Page:Popular Science Monthly Volume 62.djvu/447

From Wikisource
Jump to navigation Jump to search
This page has been proofread, but needs to be validated.




By Director R. H. THURSTON,


THE preparation of the man who has chosen to enter a profession involves, properly, suitability for the profession chosen, in character, ability and a special talent, if not a genius, as a basis and an excuse for that preparation. It should include a general education sufficient to give the individual the knowledge and culture demanded, in this generation, of all who aspire to enroll themselves in the ranks of the leaders of the professions, broad enough and deep enough to command respect and to justify confidence both in the man's attainments and in their utilization. It must involve training, both gymnastic and 'practical,' and development of that strength and maturity without which the professional apprenticeship of the special school can not be appreciated or its best results attained. Education, in the commonly accepted meaning of the term, should be carried as far and as high as the time, the means and the ability of the man permit and continued, if possible, until he has acquired maturity, earnestness, intelligent ambition and thorough assurance that he has chosen the right field of work for his life's long endeavors. Yet, from the day when it becomes certain that his field of work may be safely selected, a thread of special preparation may run through all the sequence of his studies without injury to their value in the development of the man.

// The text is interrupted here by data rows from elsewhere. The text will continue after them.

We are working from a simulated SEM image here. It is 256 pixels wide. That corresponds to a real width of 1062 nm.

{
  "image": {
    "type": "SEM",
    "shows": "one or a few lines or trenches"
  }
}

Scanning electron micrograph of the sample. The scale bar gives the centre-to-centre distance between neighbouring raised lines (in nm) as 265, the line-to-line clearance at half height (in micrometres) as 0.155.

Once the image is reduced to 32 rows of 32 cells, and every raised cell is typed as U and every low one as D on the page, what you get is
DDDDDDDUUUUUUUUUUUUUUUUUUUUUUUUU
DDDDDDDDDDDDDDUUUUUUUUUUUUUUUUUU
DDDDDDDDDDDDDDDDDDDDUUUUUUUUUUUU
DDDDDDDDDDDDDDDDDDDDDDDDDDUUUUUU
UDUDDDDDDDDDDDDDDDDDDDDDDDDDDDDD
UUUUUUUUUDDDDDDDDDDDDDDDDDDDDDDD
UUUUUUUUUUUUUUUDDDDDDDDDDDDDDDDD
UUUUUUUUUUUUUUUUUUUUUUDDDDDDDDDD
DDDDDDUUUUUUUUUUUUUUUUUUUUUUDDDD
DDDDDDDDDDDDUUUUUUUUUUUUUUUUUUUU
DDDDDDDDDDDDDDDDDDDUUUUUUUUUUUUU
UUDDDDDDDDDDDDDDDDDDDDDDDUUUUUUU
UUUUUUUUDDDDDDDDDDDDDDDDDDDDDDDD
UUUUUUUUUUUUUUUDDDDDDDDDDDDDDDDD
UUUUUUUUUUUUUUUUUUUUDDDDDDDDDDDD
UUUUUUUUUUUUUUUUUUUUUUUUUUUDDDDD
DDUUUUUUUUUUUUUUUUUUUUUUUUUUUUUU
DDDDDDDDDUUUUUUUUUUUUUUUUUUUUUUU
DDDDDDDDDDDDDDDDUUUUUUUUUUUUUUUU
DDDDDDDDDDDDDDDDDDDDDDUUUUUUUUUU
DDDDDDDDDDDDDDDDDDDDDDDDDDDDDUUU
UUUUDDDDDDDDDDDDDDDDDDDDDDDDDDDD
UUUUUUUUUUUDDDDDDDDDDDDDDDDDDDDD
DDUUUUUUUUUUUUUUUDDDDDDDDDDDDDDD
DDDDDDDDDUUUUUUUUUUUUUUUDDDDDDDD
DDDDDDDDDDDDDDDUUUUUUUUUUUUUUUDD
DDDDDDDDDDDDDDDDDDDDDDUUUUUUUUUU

Mathematics may be taught by examples selected from the practical problems of the coming days of professional work; modern languages may be given large place in the curriculum; the sciences may be studied in a serious manner and intensively; these latter studies may be made to conspire for his advantage in the reading of scientific matter in foreign literatures. In many and very various ways, the bent of the child, the youth, the man, may be favored without loss of culture and with the great advantage of stimulating and maintaining his interest throughout. But, in the earlier stage, it would be a mistake to sacrifice culture and gymnastic training, true education, to professional training. Quite enough can usually be accomplished in the manner just indicated without observable distortion of the general education which every youth should rightfully claim. As secondary education and collegiate work in the 'liberal' arts are to-day conducted, it is probably always possible to secure a large part of the needed sci-

  1. Read before the N. Y. State Science Teachers' Association, Syracuse meeting, December 30, 1902.